The Government's plan for compulsory pensions at work is threatened by a new mis-selling spectre, with employees at risk of seeing a significant proportion of their contributions disappearing in adviser charges.

The Financial Services Authority has approved "consultancy charging" for corporate pensions, on the same model as the new "adviser charging" for individual investments. This allows potentially large deductions from pension pots yet has no mechanism to regulate the advisers.

Alasdair Buchanan at Scottish Life said: "In the individual market advisers are fully regulated. The corporate side of the market is treated as if advisers are dealing with people in companies who know what they are doing, which is not true of small and medium-sized companies. One of the suggestions we have made is that should change, and the standards of advice should be the same."

Automatic enrolment of employees into a pension scheme, with a minimum total 8% contribution, came into force last October for the very biggest firms but will take another five years for smaller firms to reach their "staging date".

Almost one million of the 1.3 million firms facing auto-enrolment have ten or fewer employees, and need outside help.

Steven Cameron, head of regulatory strategy at Aegon (formerly Scottish Equitable), said the FSA had ruled that after a firm's staging date, consultancy charging could only be used when the employer was voluntarily paying above the 8% level, to maintain minimum contributions.

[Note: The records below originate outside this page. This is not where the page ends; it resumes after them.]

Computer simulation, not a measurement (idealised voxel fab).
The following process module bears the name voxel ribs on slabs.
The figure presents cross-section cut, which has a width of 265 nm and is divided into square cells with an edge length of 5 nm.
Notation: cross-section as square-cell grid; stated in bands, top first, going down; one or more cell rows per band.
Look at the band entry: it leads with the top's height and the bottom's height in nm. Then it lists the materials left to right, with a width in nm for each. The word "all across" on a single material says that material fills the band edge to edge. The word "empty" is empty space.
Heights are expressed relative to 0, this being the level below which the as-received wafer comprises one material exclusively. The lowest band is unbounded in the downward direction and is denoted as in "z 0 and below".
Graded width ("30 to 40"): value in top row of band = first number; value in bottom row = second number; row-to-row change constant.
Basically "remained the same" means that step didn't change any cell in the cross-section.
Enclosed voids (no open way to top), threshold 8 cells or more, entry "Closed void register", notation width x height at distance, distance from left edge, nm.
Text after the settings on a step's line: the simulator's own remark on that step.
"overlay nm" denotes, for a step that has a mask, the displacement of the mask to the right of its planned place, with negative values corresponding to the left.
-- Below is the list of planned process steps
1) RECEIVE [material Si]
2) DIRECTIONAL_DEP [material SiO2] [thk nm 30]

Peter Glancy at Scottish Widows said that meant for a firm making 10% of salary contributions, the maximum first-year deduction for advice would be 20% of an auto-enrolled employee's contributions.

But Chris Donald, of corporate pension specialist Innovate Financial Services, said some insurers currently endorsed advisers taking 50% of the first year's premiums.

He said: "That is a massive number, and what we are seeing is an average of about 25%."

Innovate charges a fee per employee enrolled, Mr Donald said. "If they are not charging per man then I would expect the figure should be 10% to 15%."

Tom McPhail, of brokers Hargreaves Lansdown, says: "We have seen cases where the insurance company is saying in principle we will allow you to take 100% of the first year's contributions."

That was, in principle, allowed by the regulator, he said.

Mr Donald said big upfront deductions from personal pensions, to pay for commissions, had been driven out in the industry clean-up over the past decade, but were effectively reappearing with consultancy charging.

"They are allowed to spread the charge by taking it out of premiums over the first year or beyond, so you could have a situation where the adviser's costs are taking a significant amount of money out of the individual's pension pot.

"The risk is that people will sell group pensions on the 'never never' – the employer doesn't pay any fees, the employee pays it all out of contributions – and it is going back to where we were 20 years ago."

Mr Glancy said: "If consultancy charging goes, a large part of the advice market will go because a large proportion of employers won't pay fees or can't afford to.

"So, with 800,000 firms set up to enrol for the first time, there is a good chance employers will end up with a high-charging scheme and poor returns.

"If we get the advisers out, who's going to help them? The rules are not sufficiently robust. At the moment you are permitted to take a percentage of the fund, a percentage of the premium or pounds and pence, and that could be quite a disproportionately large amount."

The debate over advice charges has so far been confined to the industry media, with political concern focusing on the issue of annual management charges.

Mr McPhail says: "The Department for Work and Pensions says employers should not have to pay fees, and is identifying ways of simplifying compliance with auto-enrolment.

"In the meantime, the FSA has said consultancy charging is OK and advisers can still charge fees – but no-one has quite worked out what it is appropriate to charge [scheme] members for.

"The crucial thing is to make sure people get what they pay for."

Industry expert Steve Bee of Paradigm Pensions said employees would question what they were being charged for.

He said: "If all they are doing is being put into a tracker fund, they might think it's not good value. One way round it is price-capping."

A price cap is one option thought to be under consideration by Pensions Minister Steve Webb, widely seen as better informed than any of his 14 Labour predecessors in 13 years. He has promised to respond to the concerns in April.

Morten Nilsson, chief executive of Now:Pensions, the Danish group offering a low-cost scheme to UK firms, commented: "For me the problem with consultancy charging is it is more transparent than commission but it works a bit the same way.

"If it is something that has an ongoing structure, then you need to get an ongoing benefit out of it also.

"The fee levels have to be appropriate to the benefits being delivered."